The main challenges here are accuracy and efficiency since this stage requires significant computing power, which could become costly over time without proper optimization strategies.

4 - Data Serving

You’ve reached the last stage of the data journey. Now that the data has been ingested, stored, and processed into coherent and valuable structures, it’s time to get value from your data.

Data serving is the most exciting part of the data journey. This is where the magic happens. Here, BI engineers, ML engineers, and data scientists can apply the most advanced techniques to extract the added value of data. For example, Analytics is one of the famous data endeavors. It consists of interpreting and drawing insights from curated data to make informed decisions or predictions about future trends. Moreover, data visualization tools can be used here to present data more meaningfully.

Data Journey’s Underlying Activities

Data engineering has evolved beyond tools and technology and now includes a variety of practices and methodologies aimed at optimizing the entire data journey, such as data management, security, cost optimization, and newer practices like DataOps.

Security is a critical consideration in any data project. Data engineers must prioritize security in their work, as failure can have severe consequences. They must comprehensively understand data and access security and adhere to the principle of least privilege.

The principle of least privilege is a fundamental security principle that restricts access to data to only those necessary to perform specific functions. This approach limits the potential damage that could result from a security breach. By exercising the principle of least privilege, data engineers can help ensure that sensitive data is only accessible by authorized personnel and is protected from unauthorized access or misuse.
Cost optimization - Consider your data platform’s overall cost and return on investment (ROI). This cost can quickly become a blocker for any future data initiative if it doesn’t worth spending too much for too little value outcome. Like security, the price is critical and should be analyzed and assessed before deciding which tools and technologies you choose.
Data Management demonstrates that organizations must view data as a valuable asset in the same way they view other resources such as financial assets, real estate, or finished goods. Effective data management practices establish a cohesive framework that all stakeholders can follow to ensure the organization derives value from its data and handles it appropriately. This framework consists of multiple aspects, such as data governance, data discovery, data lineage, data accountability, data quality, master data management (MDM), data modeling and design, and data privacy.

Without a comprehensive framework for managing data, data engineers are isolated, focusing only on technical aspects without fully understanding the broader organizational context of data. Data engineers need a broader perspective of data’s utility across the organization, from the source systems to executive leadership and everywhere in between. By adopting a comprehensive data management framework, data engineers can help ensure that the organization leverages its data effectively, enabling better decision-making and improving overall operational efficiency.
DataOps is a methodology that incorporates the best practices of Agile methodology, DevOps, and statistical process control (SPC) to manage data effectively. While DevOps primarily focuses on enhancing the quality and release of software products, DataOps applies similar principles to data products.

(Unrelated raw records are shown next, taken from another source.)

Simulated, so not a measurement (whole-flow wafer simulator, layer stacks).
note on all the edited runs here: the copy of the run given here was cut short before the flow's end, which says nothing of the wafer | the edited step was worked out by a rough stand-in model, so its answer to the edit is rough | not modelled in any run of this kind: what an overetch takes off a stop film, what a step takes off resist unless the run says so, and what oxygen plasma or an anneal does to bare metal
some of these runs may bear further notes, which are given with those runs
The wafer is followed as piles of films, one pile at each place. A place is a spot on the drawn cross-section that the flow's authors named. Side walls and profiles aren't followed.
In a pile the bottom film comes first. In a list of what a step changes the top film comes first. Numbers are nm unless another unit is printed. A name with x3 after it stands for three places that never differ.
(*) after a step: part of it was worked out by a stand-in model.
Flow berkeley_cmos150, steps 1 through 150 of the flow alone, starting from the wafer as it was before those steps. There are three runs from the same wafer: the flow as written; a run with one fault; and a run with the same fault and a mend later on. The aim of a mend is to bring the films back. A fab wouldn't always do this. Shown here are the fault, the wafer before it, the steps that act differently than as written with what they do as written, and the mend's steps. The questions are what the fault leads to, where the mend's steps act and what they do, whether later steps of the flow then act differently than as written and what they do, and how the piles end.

By adopting DataOps, organizations can ensure that data products are delivered on time, meet quality standards, and are available to stakeholders as needed. This methodology emphasizes observability, collaboration, automation, and continuous improvement, ensuring that data processes are streamlined and efficient. In addition, by applying statistical process control principles, DataOps helps to identify and mitigate any issues or errors in the data pipeline.
Orchestration: As the complexity of data pipelines increases, a robust orchestration system becomes essential. In this context, orchestration refers to coordinating many jobs (responsible for data flows) to run as quickly and efficiently as possible on a scheduled cadence.

Data Chain of Value

Remember the data roles we introduced in Data 101 - part 2 of this series. Let’s put every role in the data journey perspective. We can observe that everyone has predefined tasks, skills, and interface contracts with the other ones. The data value increases through the data journey landscape thanks to this synergy. Throughout the process, from one end of the value chain to another and back again, there should be constant feedback between producers and stakeholders.

Data roles in the Data chain of value

The platform (DataOps) engineer builds the infrastructure of the data platform for other involved data professionals to use.

The data engineer leverages the data platform infrastructure to build and deploy pipelines that extract data from external sources, clean it, guarantee its quality, and pass it on for further modeling. If more complex processing is needed, then the ownership of data engineers would shift downstream accordingly.
The data analyst communicates with business stakeholders to create an accurate and intuitively usable data model for subsequent analyses. Then, they utilize this modeled data to conduct Exploratory Data Analyses (EDA) and Descriptive Analyses to answer business-related questions with the help of dashboards and reports.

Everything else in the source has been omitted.